Strolling through the exhibition, the visitor can ferret through fragments of the creative world of Robuche and Messgewand. The room is filled with works that move between pop cultural quips and subtle surrealist sleights at lightning speed. And with seeming ease, the sculptural objects and sculptural paintings combine wildly diverging production methods like laser cutting, brightly colored plexiglass, and enamel clay. Each painting in Where is Rolly? has its own surreal twist; many of the sculptural collages featured in the exhibition are based around functional objects that have led an entire life before they were discarded, thrown out with the garbage or sold on an actual flea market, and salvaged by Messgewand and Robuche to figure prominently in their work.

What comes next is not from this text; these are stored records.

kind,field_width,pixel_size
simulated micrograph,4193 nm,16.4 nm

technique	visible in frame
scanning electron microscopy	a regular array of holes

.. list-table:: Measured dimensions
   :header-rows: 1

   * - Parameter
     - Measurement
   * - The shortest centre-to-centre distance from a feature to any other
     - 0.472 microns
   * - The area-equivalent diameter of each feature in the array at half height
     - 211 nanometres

Because of the way different works are connected and refer back to each other, the entire gallery becomes like a hall of mirrors. A close-up from a sculptural collage re-appears in a painting, which in turn is taken as the basis for another sculpture. But unlike a hall of mirrors, the artistic universe of Robuche and Messgewand does not function like a closed system. Quite the contrary. Thanks to the found objects that they work with, the outside world and everyday lived reality take on center stage in their work and production method.

These objects are found on the streets, in charity shops or in abandoned spaces. They are disassembled, reworked and recombined with parts from objects that embody a completely different style or era. Playfully pimped with paint, held together through layers of foam, plastic, and vintage stickers, the sculptural collage that thus emerges tells not one but many tales. Combined with paintings in which these sculptural collage reappear, the universe that Robuche and Messgewand create opens onto a myriad of other universes and experiences, all taken from the objects and their former life. And in that sense, rather than being salvaged objects from a distant past, these sculptural collages and painterly sculptures are a vision of the future; a future that the artistic universe of Messgewand and Robuche prefigures with effortless joy.